We arrived in Lexington in the early afternoon and hit the pavement right away.
In a matter of minutes, we walked across the small downtown area to the campus
of Washington and Lee University. Because the semester had yet to begin, we
weren't able to take in any of the student life, but we did enjoy the beautiful
green and rolling hills of the campus, as well as the impressive red-brick
buildings. The highlight was Lee Chapel, where Robert E. Lee attended services
and had his office while he was president of the college. Although the chapel
looks relatively small from the outside, its two tiers of white pews seat 600
people. Lee is buried inside the building, and the site is marked by a marble
statue sculpted by Edward Valentine. In the chapel's basement, we saw Lee's
office, featuring his desk and an enormous credenza, as well as a fine
collection of artifacts, such as portraits of the Lee family, items from Lee's
uniform, more sculptures, and Lee's books. Before leaving, we bought a compact
disk of Confederate songs. Outside the chapel, we visited the grave of Lee's
horse, Traveller, and smiled at the gift someone had left on the headstone: an
apple.
I still remember the Saturday afternoons I spent in my parents' basement watching NBC's Game of the Week. It wasn't much, but it was heaven for a teen-age baseball fan with no ESPN or TBS. Then CBS spent a billion dollars for the right to broadcast about four games a year and leave us cableless souls channel-surfing over Julia Child and reruns of "The Wild, Wild West" the rest of the year. This year, however, the Fox network has returned Major League Baseball to my weekends, and I'm a kid again. Best of all, I somehow have gotten Lisa hooked on baseball, as well, and we watch the game together, sometimes grilling some burgers or cooking some hotdogs for the occasion.
When we lived in Student Family Housing, we were only a short walk or bicycle ride from the university's baseball stadium, and we often took in games there. We loved the cozy stadium, the opportunity to sit right behind home plate whenever we wanted, and a strong team to watch. This year, because of my exams and our distance from the stadium, we didn't see a single Tar Heel baseball game. We hope to change that next spring.

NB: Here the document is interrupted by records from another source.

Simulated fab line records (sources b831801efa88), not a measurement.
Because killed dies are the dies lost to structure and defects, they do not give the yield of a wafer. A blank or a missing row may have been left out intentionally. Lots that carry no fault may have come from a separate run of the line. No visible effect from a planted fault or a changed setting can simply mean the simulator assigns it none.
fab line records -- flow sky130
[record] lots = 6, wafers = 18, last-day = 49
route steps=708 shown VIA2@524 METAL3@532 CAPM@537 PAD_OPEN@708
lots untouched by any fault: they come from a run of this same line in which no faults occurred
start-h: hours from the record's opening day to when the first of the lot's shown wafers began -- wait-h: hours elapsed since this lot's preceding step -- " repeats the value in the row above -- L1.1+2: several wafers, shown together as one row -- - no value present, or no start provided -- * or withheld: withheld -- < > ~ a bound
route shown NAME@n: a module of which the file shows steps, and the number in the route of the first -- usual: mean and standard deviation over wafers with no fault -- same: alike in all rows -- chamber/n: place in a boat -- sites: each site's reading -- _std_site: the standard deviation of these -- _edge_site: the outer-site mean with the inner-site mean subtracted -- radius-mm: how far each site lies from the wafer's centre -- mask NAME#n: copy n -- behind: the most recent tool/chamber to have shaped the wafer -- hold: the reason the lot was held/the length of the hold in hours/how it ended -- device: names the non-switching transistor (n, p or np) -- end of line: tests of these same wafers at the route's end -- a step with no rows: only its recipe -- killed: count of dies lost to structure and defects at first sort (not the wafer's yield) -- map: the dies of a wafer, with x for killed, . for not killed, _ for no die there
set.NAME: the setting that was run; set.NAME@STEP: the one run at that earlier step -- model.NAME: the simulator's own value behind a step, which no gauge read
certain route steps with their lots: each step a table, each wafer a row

In the meantime, we had the chance this summer to see a more legendary local team in action. Our friends Beth McDonald and Austin Guiles took us out to the new Durham Athletic Park to watch the Durham Bulls, made famous by the movie Bull Durham. One of the most popular attractions in the area, the game was sold-out, and we had to sit on the grass overlooking right-centerfield. Although the view was not ideal there, we enjoyed being able to stretch out and walk around easily. We bought some scorecards, and I taught Lisa how to keep score. I honed up this valuable skill back when I was warming the bench on the high school baseball team. At this time, I didn’t realize its value as a courting device. Lisa enjoyed it so much that she insisted on keeping score for the Major League All-Star Game when we watched it on TV. The Bulls lost the game, but we saw some good baseball, Lisa shook the mascot's hoof, and we even saw the nostrils on the giant bull billboard smoke when a Bull hit a home run.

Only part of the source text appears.